Tuesday, July 22, 2025

Amazon Kinesis Data Streams.

Amazon Kinesis Data Streams (KDS) is a fully managed, real-time data streaming service by AWS that allows twtech to collect, process, and analyze streaming data at scale.

It's ideal for use cases like:

Log processing,
Event data collection,
Real-time analytics,
Machine learning,
Anomaly detection.

Key Concepts

Term	Description
Stream	A logical grouping of data records. Each stream can have multiple shards.
Shard	A unit of throughput in KDS. Each shard supports up to 1 MB/sec write and 2 MB/sec read.
Data Record	The basic unit of data in KDS. Contains a sequence number, partition key, and blob of data.
Partition Key	A string used to group data within shards. Determines how records are distributed.
Sequence Number	A unique identifier for each record within a shard.
Retention Period	The time that data is stored in a stream (default: 24 hours; up to 365 days with extended retention).

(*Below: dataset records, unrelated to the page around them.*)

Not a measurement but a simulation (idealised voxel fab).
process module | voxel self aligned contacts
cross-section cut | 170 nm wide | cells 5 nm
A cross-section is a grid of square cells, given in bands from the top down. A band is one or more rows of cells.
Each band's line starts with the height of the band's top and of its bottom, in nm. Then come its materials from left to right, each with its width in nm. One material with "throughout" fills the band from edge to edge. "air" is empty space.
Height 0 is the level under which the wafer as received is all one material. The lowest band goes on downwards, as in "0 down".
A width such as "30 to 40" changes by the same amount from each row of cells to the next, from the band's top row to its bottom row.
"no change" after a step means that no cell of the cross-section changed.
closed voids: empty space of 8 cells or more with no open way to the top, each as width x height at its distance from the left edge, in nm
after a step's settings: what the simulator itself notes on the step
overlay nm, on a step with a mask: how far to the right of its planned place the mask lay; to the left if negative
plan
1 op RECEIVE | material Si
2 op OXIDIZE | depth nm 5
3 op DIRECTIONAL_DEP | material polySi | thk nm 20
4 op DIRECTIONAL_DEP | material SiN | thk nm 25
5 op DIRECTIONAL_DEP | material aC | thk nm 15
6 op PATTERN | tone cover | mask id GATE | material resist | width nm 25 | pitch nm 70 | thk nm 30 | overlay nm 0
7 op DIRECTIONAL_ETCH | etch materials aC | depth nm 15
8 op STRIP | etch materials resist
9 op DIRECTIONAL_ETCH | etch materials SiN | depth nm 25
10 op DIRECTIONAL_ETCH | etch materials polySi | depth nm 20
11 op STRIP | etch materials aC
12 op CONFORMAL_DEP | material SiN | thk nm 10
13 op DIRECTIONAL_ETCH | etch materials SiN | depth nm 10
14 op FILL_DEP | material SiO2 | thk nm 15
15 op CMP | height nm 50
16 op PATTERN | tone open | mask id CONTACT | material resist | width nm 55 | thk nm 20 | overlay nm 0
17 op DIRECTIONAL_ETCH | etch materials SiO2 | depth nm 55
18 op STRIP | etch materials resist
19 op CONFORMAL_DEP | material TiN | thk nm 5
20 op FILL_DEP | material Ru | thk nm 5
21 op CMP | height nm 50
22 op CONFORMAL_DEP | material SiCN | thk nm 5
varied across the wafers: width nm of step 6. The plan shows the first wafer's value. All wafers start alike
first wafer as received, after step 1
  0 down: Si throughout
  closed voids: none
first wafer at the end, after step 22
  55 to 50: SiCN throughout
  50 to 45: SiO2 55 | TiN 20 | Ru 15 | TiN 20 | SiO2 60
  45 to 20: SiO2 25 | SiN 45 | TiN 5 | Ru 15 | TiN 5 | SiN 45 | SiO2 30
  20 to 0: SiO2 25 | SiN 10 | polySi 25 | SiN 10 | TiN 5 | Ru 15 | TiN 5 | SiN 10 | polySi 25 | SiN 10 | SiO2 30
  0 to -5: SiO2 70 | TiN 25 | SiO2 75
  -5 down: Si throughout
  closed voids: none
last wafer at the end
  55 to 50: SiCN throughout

How Kinesis Data Streams Works

Producers (apps, AWS services, IoT devices, etc.) send data to KDS.
Data is distributed across shards in the stream using partition keys.
Consumers (e.g., Lambda, Kinesis Client Library [KCL], custom apps) read and process the data.

Producer Options

AWS SDKs (PutRecord / PutRecords API)
AWS IoT
Amazon Kinesis Agent
Amazon CloudWatch Logs / Firehose / IoT Core

Consumer Options

Kinesis Data Analytics – SQL for real-time analytics.
AWS Lambda – Serverless processing (via event source mapping).
Custom Consumers – Using KCL or AWS SDK.
Enhanced Fan-Out (EFO) – 2 MB/sec per consumer, with dedicated throughput.

Security Features

Encryption at Rest – KMS integration.
TLS in Transit
IAM-based Access Control
VPC Endpoints for private connectivity.

Monitoring & Scaling

CloudWatch Metrics: IncomingBytes, GetRecords.IteratorAgeMilliseconds, etc.
Auto-scaling: With AWS Application Auto Scaling or manual shard management.

Common Use Cases

Real-time application log streaming
Clickstream analytics (web/mobile apps)
IoT telemetry data
Fraud detection
Live metrics dashboards

twtech-Insights:

Comparison of Amazon Kinesis Data Streams with firehose and MSK (kafka)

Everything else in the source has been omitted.